| Home | About | Submit | Contact |

Opinion  

 

Podcast: Learn Hindi from Bollywood Movies. Listen now!

Today, increased numbers of P.O.E.M.s flow dangerously across our hallways and buildings in short rhetorical bursts.

Proliferators Of Exclamation Marks  

Wishing to be something is one thing - wishing not to be something is quite another. While people have written many a best selling book on the former, the latter scenario is unattainable.

This is because the grand sweep of time churned by the gears that grind slowly, but grind exceedingly small, will ensure that you will end up being that something else at some point in your life.

I had always thought that I would never become a proliferator of exclamation marks. But just the other day, I used not one, but two exclamation marks in a communication. The resulting sense of shame has burnt searing scars across my every atom that makes up the fiber of my being.

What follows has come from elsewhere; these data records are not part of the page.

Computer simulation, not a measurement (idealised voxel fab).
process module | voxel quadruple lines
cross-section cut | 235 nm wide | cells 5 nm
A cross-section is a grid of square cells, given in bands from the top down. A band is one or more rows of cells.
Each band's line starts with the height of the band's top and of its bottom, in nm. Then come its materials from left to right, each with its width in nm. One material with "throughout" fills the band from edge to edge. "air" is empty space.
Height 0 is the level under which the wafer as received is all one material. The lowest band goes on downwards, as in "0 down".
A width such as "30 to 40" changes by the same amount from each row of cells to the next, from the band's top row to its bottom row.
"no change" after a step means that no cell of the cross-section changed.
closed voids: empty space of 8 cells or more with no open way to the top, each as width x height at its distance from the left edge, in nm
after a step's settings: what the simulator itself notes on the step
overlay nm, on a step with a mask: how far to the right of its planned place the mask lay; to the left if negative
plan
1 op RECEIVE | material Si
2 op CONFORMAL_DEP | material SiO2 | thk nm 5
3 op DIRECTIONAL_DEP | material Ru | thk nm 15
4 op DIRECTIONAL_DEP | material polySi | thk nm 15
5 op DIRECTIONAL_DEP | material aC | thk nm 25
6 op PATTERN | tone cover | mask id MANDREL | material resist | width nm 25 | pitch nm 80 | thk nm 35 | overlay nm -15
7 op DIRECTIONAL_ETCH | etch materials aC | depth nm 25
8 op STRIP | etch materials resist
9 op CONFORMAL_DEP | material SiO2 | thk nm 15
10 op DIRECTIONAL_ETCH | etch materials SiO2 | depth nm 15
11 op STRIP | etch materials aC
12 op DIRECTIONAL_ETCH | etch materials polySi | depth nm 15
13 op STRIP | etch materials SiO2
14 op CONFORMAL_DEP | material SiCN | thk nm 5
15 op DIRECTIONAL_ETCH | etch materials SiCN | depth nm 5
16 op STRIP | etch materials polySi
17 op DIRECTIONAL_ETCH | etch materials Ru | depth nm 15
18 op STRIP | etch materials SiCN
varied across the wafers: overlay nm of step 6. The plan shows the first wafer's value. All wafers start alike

It is small consolation - but I am not alone. Over the years, the population of P.O.E.M.s in our society has grown steeply. Today, it has become an epidemic and increased numbers of P.O.E.M.s flow dangerously across our hallways and buildings in short rhetorical bursts.

Who among us has not received a communication that utilizes exclamation marks not as an accessory, but as a life saving prop to complete a sentence? I receive hundreds every day. Here's one from a communication that hit my inbox today:

Good morning! It was great to receive your email yesterday! Stay in touch and take care!! Oh...and by the way, I hope the weather remains sunny for the next two weeks!!!!!!! Speak to you soon!!!

The first emotion a person experiences after reading such an email is disbelief sparked by the perfectly plausible question: How can anyone be so impossibly happy?

It is only when you see that very P.O.E.M weeping tears into a latte at a coffee shop, or witness his or her picture underneath a newspaper headline that proclaims "Angry Worker Lets Loose on Seven", do you realize that happiness might not be the culprit generating these forests of perpendicular punctuations.

What then is behind the sudden deluge of exclamation marks? How did we end up as a race incapable of endings with a more placid state of mind?

It is not as if we have always been a race that has evolved by expressing itself in heightened intonations.   A cursory look through the correspondences of the years gone by reveals an extreme paucity of exclamation marks.

I searched extensively fin the history books for a "Thank you for your letter!!!", but there was no mind from the past that had recorded feelings for posterity in such an excitable manner. The norm for our ancestors has been to utilize dignified full stops, commas and when forced - semicolons.

To give just one example, here's how the famous British poet John Biltjaman began to a letter to his friend not very long ago.

It was great to receive your letter. It was a breath of valour scented air after all this Guinness with journalists and high tea at Killney with the editor of the pro-German Catholic paper.

As many of our modern day P.O.E.M.s do, Mr. Biltjaman thanks his friend for his earlier correspondence.

However, he does not use an exclamation mark to illustrate and complete his point. Doing so would have allowed Mr. Biltjaman to treat this thought as completed and his mind would have been free to lazily chase after another thought.

But Mr. Biltjaman stays the course and explains that his friend's letter served up many delights after many harrowing experiences:

  1. Guinness with journalists (where he mixed boring with pleasure)
  2. Having tea at Killney (not as good as the tea in Darjeeling or for that matter the town of Earl Gray)
  3. Sipping the tea in question with the editor of the pro-German Catholic paper. (who can surely drive any human being right back to Guinness).

After reading this explanation, would his friend have any doubt that Mr. Biltjaman was not indeed delighted to receive the letter?

Can we then not have a world where more and more people never have any doubts about the fruits of their delightful actions? How can we escape this hidden scourge of exclamation marks that is eating away at the foundations for good communication - surely an essential requisite for any society to flourish?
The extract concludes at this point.